The proposals fit the climate: Democrats and Republicans were coming together in a moment of unity, and President Barack Obama was trying to heal the nation in a televised memorial service in Tucson.

But even then, Lautenberg, a longtime gun control advocate, suspected that his legislation and any momentum on Capitol Hill would be stopped by one force: the National Rifle Association.

"This package of common-sense gun safety bills would sail through Congress if it wasn’t for the special interest gun lobby," he said in a statement at the time. "It's time to put aside business as usual in Washington, and start considering the safety of our families over special interests."

His skepticism was well founded. None of his bills went anywhere. In fact, none even picked up a single Republican cosponsor.

"We're persisting," Lautenberg told The Huffington Post months later. He called it "one of the most flagrant disconnects with our society" that the NRA would try to block passage of his bill banning high-capacity gun magazines.

"You hear these things were developed for the law enforcement and military, and these guys are fighting us getting it limited in its availability," he said. "It's outrageous."

Rep. Carolyn McCarthy (D-N.Y.), whose husband was killed and son was seriously wounded by a gunman on the Long Island Railroad in 1993, teamed up with Lautenberg to introduce his bills in the House.

“I know what it’s like to have tragedy brought to your life in a split second by a madman with high-capacity ammunition magazines,” McCarthy said in a statement at the time. “This nation has come together before to support this simple, commonsense measure, and it is the law in several states right now. It is a small sacrifice that law-abiding gun owners can make once again in order to increase everyone’s safety.”
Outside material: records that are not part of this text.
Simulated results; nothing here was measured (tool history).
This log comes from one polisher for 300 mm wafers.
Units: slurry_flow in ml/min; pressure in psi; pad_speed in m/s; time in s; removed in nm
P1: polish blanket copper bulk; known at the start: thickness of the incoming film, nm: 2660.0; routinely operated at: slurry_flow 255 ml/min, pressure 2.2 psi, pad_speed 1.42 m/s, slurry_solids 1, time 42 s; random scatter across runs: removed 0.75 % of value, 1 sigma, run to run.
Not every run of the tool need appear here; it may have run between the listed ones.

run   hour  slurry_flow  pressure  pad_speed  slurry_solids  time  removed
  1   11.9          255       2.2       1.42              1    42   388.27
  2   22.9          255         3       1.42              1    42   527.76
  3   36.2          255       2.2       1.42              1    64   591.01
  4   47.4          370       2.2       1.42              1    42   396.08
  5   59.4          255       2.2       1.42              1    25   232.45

But she watched as none of the bills went anywhere either.

“There are some surprising facts people should know,” McCarthy said in a statement to HuffPost last week. “I and many others who support reasonable restrictions on guns are not trying to take away anyone’s rights. We want to keep the most dangerous weapons out of the hands of the most dangerous people.”

Few interest groups are better at affecting the legislative process than the gun lobby. Within months of pushing back against legislative responses to the Giffords’ shooting, it was again on the offensive, shepherding legislation that requires states that allow concealed weapons to recognize each other's permits. Its success has been even more pronounced on the state level, and it hasn't been restricted to matters of Second Amendment rights. Over the past few years, the National Rifle Association has affected campaign finance legislation, voter ID laws and immigration reform.

The NRA declined to respond to multiple requests for comment.

Its most effective act of lobbying, however, has been political damage control. Moments that once galvanized the public to demand tougher gun control laws now pass without expectation of legislative fallout.

"They are a very effective lobbying organization that makes very few mistakes and they are very good particularly at running out the clock when a high-profile crime occurs," said Jim Kessler, a former director of policy and research at Americans for Gun Safety. "Time is on their side."

The shooting death of 17-year-old Trayvon Martin in Florida more than a month ago has started that proverbial clock once again. At issue are the so-called Stand Your Ground laws, present in roughly 30 states, that allow people to use deadly force against an attacker if they believe their life is threatened. Martin's killer, a 28-year-old neighborhood watch volunteer named George Zimmerman, has invoked the law in his defense. Gun-rights advocates are moving as swiftly as possible to get those laws and others changed, organizing a major Capitol Hill push this month.

"Make no mistake: This tragic shooting represents the National Rifle Association's vision for America,” Brady Campaign President Dan Gross said in a statement. “The NRA wants us to be a nation without any gun laws, a nation where just about anybody can get a gun and take it anywhere....and the result is more tragedies like Trayvon's.”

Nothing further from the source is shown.